This potato salad is easy and makes a luxurious cold side dish, although when I decided to make it, I was a lot more concerned with the former. Because I’m lazy. Especially when I’m by myself.
John left town for a week, during which time I learned I’d been accepted into the upcoming Inman Park Festival, a bigger festival than I’ve ever done. I then spent countless hours toiling over new jewelry for the show. For company, I watched rerun after rerun of You Have Been Watching, 10 O’Clock Live, and Would I Lie to You, and by the end of the week I felt less like a delusional shut-in and more like a socially normal individual who had been hanging out with my friends Charlie and David. That was creepy of me. So I invited some friends over. Some actual friends. Who are real.
I invited them for dinner. There was time to shop, but I have a personality defect that makes it seem silly to go out if I already have something on hand that can suffice. Of course, the things I had on hand were extremely miscellaneous, because as soon as John’s plane had left the gate, I lost all sense of what time dinner was supposed to be and whether nachos counted, and it was four days before I actually prepared a meal rather than waiting until I was too hungry to cook and subsisting instead on occasional handfuls of trail mix. Trail mix wouldn’t do for a dinner party.
But I did have some potatoes to my name. Assorted potatoes. And a lemon.
I roasted a chicken breast, tossed some asparagus into the pan for the last 10 minutes, and served this roasted potato salad, which I’d made earlier in the day while tidying. After a week without supervision, the apartment had needed serious seeing to—I had literally turned every surface into a separate activity station, including the six-inch-deep railing around our patio—so in the morning, I chopped some potatoes and put them in the oven, and by the time I’d cleared the coffee table, it was time to mix up the dressing and stick the whole thing in the fridge.
It was perfect. The multitasking had made me feel like a clever cheat, but the potatoes were a hit and my friends seemed to regard dinner as somewhat fancy and special, which is important.

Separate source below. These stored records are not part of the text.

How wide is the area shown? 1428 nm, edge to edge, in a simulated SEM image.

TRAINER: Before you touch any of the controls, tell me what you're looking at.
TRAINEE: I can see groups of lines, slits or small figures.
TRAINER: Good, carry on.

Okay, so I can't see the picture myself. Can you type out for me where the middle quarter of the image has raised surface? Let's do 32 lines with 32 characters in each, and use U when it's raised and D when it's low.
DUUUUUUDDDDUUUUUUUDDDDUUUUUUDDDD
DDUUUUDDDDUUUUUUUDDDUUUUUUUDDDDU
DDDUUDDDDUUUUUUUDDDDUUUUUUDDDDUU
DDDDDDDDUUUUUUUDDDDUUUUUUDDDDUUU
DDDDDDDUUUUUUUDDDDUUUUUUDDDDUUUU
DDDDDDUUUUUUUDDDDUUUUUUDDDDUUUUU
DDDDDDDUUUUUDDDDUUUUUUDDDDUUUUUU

When John came home, he couldn’t tell I had cleaned up, which isn’t such a bad thing because restoring the apartment to Tidy Base Zero was no small feat itself, sloppy as that may still be. He helped me eat the leftover potato salad (all three bites) and I tried to think of something interesting to tell him that wasn’t about jewelry supplies or the scandalously weird cost-cutting measures proposed in Great Britain over the past couple of months (privatized motorways! granny tax! VAT on hot pasties, which doesn’t really sound like such a bad idea even if it is curiously specific!), which is to say, there’s been ample peace and quiet since his return. But I’m very glad he’s back.
Notes: I based this recipe—key aspects of it, at least—on Miss in the Kitchen’s Red Onion One Potato Two Potato Roasted Potato Salad, via Kitchen PLAY, a site with monthly menus that feature individual ingredients. The March/April ingredient sponsor is potatoes! Hooray potatoes! If potatoes ever run for public office, I should not be allowed to vote. I’m telling you now so that if it happens and you do nothing to stop it, you’ll know you’re equally to blame.
Roasted Garlic and Potato Salad
- Roughly 2 lbs red potatoes
- One large Idaho baking potato
- 1/4 cup olive oil
- Salt and pepper (black, cayenne, or both—your call)
- One entire bulb of garlic
- 1 Tbsp coarse mustard
- 1 Tbsp mayonnaise
- A squeeze of fresh lemon juice
- Fresh chives (like… a handful. like… a dozen chives, let’s say. or substitute a Tbsp dried chives.)
- Fresh cilantro, to taste (a few sprigs will do)
- Preheat oven to 400F.
- Scrub up your potatoes and cut them into one-inch bite-size chunks. Drizzle a couple teaspoons of olive oil over them and toss with salt and pepper. Spread them out on a shallow baking pan, lined with aluminum foil or silicone sheet for easy cleanup. Slice the top off the head of garlic, drizzle this with olive oil as well, and add to the pan with the potatoes. Roast for 25–30 minutes or until potatoes are fork-tender. Remove from oven and allow to cool.
- Make the dressing. In a food processor, combine remaining olive oil, mustard, mayonnaise, and lemon juice. Carefully peel roasted garlic (it’ll be mushy, but you can snap part of the peel off, clove by clove, and squeeze out the garlic) and add all of it to the dressing. Pulse until completely smooth, then add chives and cilantro and process until coarsely chopped and blended throughout. Taste the dressing and add salt, pepper, and/or more lemon juice as desired.
- Toss potatoes with dressing in a large bowl. Cover and chill. Serve cold.